Sunday, November 18, 2007

ON THIS DAY: Tuesday, Nov. 19, 1861

“The Will to be Free”

Lt. Col. Rutherford B. Hayes and his 23rd Ohio have moved to new quarters in Fayetteville, western Virginia, “a fine village deserted by its people, leaving us capital winter quarters.” Hayes is loving the military life but knows he must constantly reassure his worried wife, Lucy, back in Cincinnati, of how safe he is and how unthreatening warfare is turning out to be. “Not a man [is] sick of those who were well,” he writes. Fayetteville “is much the best place we have been in,” and under a flag of truce he even had a “good friendly chat” with some Rebel soldiers. The deeply affectionate Hayes closes his letter to “Dearest” with these words: “Love to the dear boys and Grandma and so much for your own dear self.” (Pictured above: Lucy and "Rud" Hayes at their wedding in 1852.)

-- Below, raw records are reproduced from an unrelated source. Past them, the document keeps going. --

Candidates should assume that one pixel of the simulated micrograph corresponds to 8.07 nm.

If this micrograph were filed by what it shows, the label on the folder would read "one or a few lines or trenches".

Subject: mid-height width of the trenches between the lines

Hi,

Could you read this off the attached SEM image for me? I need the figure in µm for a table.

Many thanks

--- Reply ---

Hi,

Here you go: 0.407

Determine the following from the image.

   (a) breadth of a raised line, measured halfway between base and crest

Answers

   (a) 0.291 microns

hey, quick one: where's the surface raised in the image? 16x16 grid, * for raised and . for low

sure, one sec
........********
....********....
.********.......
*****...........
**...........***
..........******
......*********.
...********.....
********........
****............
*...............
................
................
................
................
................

In the Union West, Maj. Gen. Henry W. Halleck—“Old Brains” in military circles-- takes command of the new Department of the Missouri, which encompasses Missouri, Arkansas, Illinois, and Kentucky west of the Cumberland River. He takes the place of John Charles Fremont, a famous explorer (“The Pathfinder”) who turned out be a dud as the military commander of the old Western Department. Halleck will turn out to be only half a dud

President Jefferson Davis of the Confederate States of America gives an upbeat “state of the Confederacy” address to the Confederate Congress, not failing to include some of the secessionist rant that is so jarringly self-contradictory. “Liberty is always won where there exists the conquerable will to be free,” he tells the representatives of people dedicated to enslaving other people. No doubt he delivers this astonishing thought with a straight face.